InfoQ: What is the Object Network?
It's one of those things that are almost stupidly obvious and hard to refute when proposed, yet perhaps no-one believes is actually possible:
Instead of the 4000 APIs listed on the ProgrammableWeb site all being completely different and incompatible, why not have just one way of exposing data from these sites and services?If Twitter, Facebook, Flickr and Google all have users and photos, then why have four different ways of accessing them, in four different, incompatible formats? Just define a single way, a single format, so that we only have to write one client library not four, not four thousand!
The growth in APIs is impressive-looking: a sharp upward graph. But compare that with the growth of the Web in the 90's! I believe that we could achieve similar stratospheric growth in APIs - in the 'data Web' - if we could just agree on a few basic, simple protocols and formats. We need an 'HTML for APIs' - some conventions about retrieving JSON and some expectations about the shape of that JSON - it's really simple!
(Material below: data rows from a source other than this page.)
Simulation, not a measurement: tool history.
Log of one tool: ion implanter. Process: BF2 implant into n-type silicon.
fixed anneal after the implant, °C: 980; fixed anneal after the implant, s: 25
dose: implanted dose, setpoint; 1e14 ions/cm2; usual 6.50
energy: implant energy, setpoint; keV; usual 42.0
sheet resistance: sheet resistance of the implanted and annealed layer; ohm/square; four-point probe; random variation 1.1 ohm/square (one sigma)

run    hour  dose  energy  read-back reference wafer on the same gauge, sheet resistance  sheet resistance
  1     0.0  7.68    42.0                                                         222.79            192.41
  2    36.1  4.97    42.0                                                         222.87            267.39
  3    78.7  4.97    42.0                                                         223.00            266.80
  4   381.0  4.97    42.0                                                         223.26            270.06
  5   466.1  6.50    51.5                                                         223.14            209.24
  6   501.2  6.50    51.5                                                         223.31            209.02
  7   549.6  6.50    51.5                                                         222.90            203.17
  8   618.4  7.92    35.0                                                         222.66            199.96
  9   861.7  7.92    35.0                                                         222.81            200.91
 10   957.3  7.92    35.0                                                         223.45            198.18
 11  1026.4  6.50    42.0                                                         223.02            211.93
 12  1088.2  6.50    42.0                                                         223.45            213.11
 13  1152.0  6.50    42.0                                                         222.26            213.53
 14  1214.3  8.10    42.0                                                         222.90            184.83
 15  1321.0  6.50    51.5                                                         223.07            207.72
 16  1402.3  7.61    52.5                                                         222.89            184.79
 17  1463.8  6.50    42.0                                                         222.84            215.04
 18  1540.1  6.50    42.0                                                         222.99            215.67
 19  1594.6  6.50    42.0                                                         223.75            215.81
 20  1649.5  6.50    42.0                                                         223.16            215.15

That's where the Object Network comes in.
There's a simple specification to follow for publishing into the Object Network, covering basic conventions around HTTP and JSON, plus any number of formats for common data, including contact information, calendar events, news, article and message feeds, media metadata, comments and reviews, products, etc.
By following these patterns, your site's data can join a global, linked-up 'data fabric'. Your data can be made accessible to clients or client code that already existed before you came along!
InfoQ: Why is the Object Network needed?
Well the problem is that every API is different and requires different protocols above HTTP and different parsing of the JSON responses. But we always strive in this industry to reduce inefficiency through shared code and common standards.
As a server developer, publishing to the Object Network can extend the reach of your data, through shared client code and interlinking between sites. You also don't have to spend so much time designing your interface, as all the protocol conventions and formats will be documented by the time you come to implement it. Or you can get involved with others to define new Object Network formats for special cases and domains. No doubt there will also be frameworks to ease the publishing of existing and new data into the Object Network.
As a client developer using Object Network interfaces, you get to re-use common client code that handles the fetching of links and cacheing of data, the conversion to basic HTML, etc. It will also have understanding of the common data types and can offer useful functions on top, such as plotting contact objects on a map. Last but not least, more data will be just a link away, allowing cross-site navigation and data consumption.
InfoQ: What is missing in the Semantic Web or Linked Data standards, or REST's Hypermedia constraint, that the Object Network offers?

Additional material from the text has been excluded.